The thermal specifications should state the proven operating temperature of a trap and give ratings for a vacuum bakeout.

• Trap operation temperature (unit: K): temperature at which the trap is operated.
• Maximum bake-out temperature (unit: K): maximum temperature to which the trap can be exposed for a period of several days up to a few weeks.
• Maximum temperature ramp (unit: K): maximum rate of temperature change to which the trap can be exposed.

Trapology

The trapology specifications should list key numbers related to: efficiency of an electrode design to generate desired electric fields, and trap performance in terms of undesired/uncontrolled fields.

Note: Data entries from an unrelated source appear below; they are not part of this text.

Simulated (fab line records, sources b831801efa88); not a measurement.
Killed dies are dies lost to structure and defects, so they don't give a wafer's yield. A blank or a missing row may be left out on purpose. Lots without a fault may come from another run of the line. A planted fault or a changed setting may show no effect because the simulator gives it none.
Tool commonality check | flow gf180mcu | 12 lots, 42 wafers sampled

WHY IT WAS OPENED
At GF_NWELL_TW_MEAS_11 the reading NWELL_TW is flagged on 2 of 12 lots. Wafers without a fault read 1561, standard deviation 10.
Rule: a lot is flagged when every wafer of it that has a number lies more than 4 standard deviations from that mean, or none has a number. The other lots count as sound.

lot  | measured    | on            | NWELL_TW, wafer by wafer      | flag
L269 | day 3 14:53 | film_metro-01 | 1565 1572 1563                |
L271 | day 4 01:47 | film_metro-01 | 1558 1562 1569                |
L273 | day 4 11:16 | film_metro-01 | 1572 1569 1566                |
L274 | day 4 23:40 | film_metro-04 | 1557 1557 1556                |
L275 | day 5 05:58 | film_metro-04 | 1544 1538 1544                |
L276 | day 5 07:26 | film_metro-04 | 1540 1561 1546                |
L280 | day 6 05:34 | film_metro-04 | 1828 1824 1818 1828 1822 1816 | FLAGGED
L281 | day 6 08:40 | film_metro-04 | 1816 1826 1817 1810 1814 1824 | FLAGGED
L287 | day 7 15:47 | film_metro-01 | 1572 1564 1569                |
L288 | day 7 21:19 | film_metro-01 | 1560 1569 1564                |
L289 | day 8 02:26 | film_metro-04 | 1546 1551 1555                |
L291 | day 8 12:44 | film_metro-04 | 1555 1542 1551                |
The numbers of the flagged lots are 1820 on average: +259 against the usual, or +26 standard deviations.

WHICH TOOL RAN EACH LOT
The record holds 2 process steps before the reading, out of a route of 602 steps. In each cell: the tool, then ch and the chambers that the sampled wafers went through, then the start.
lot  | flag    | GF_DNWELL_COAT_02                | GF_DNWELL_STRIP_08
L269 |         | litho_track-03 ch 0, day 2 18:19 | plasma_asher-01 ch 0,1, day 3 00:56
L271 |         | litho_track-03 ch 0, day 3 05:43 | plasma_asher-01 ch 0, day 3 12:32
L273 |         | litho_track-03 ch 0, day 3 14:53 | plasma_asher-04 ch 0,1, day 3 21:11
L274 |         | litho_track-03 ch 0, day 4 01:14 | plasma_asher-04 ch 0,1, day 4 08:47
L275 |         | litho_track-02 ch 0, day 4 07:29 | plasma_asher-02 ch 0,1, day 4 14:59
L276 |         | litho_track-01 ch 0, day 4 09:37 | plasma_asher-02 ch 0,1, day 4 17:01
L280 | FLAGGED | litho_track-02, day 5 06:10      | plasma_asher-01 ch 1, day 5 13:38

• Ion-electrode separation (unit: m): the distance between the ion trapping position and the nearest electrode.
• Trapping height above surface (unit: m): the distance between the ion trapping position and the electrode plane (for surface traps).
• RF drive: voltage @ frequency (\(q = 0.3\)) (unit: V @ Hz): RF voltage at the RF drive frequency which is required to reach a trap stability factor of \(q=0.3\).
• DC confinement: maximum voltage (1 MHz axial frequency) (unit: V): maximum of the absolute values of typical DC voltages applied to the individual trap electrodes for the generation of a trapping potential with 1 MHz axial frequency (in linear traps).
• Anharmonicity RF / DC potential (3 spatial directions) (unit: 1): The trap anharmonicity AH in direction \(i\in\{x,y,z\}\) is defined as \(\mathrm{AH}_i = a_4 i^2/a_2\), where \(a_2\) and \(a_4\) are the quadratic and quartic coefficients, respectively, of a fourth order polynomial fit to the simulated potential.
• Minimum characteristic distance (min over all electrodes and spatial directions) (unit: m): the characteristic distance \(D_{i,j}\) of a trap electrode \(j\) relates the electric field component \(E_i^{(j)}\) generated by that electrode at the ion position to the voltage \(V_j\) at that electrode, \(D_{i,j}=V_j/E_i^{(j)}\). The minimum characteristic distance is the minimum of \(D_{i,j}\) over all electrodes \(j\) and all components \(i\).
• Typical stray electric fields (3 spatial directions) (unit: V/m): typical values for the uncontrolled stray electric field observed in a trap, e.g. the fields generated by charged dust particles or exposed dielectric surfaces. The stray field at the ion position can be identified with the electric field applied for perfect micromotion compensation, albeit with negative sign.
• Residual micromotion modulation index (3 spatial directions) (unit: 1): The micromotion modulation index \(\beta\), normalized for a laser wavelength of \(\lambda=729\,\) nm, persistent for perfect alignment of a trapped ion with the RF quadrupole. The modulation index can be directly determined from the ratio of measured Rabi rate on the micromotional sideband, \(\Omega_\text{mm}\), and the Rabi rate on the carrier transition, \(\Omega_{car}\). It holds \(\Omega_\text{mm}/\Omega_{car}=J_1(\beta)/J_0(\beta)\), where \(J_i(\beta)\) are Bessel functions of the first kind.
• Heating rate @ secular frequency (3 spatial directions) (unit: phonons/s): The heating rate is the rate at which an ion, initially in the motional ground state of a given secular mode, is heated to the first excited state by ambient electric field noise. Being a non-universal quantity, the heating rate needs to be specified along with motional mode frequency, the ion mass, and the ion charge. Preferably, the heating rate should be given for a secular frequency of 1 MHz and normalized to a \(^{40}\mathrm{Ca}^{+}\) ion.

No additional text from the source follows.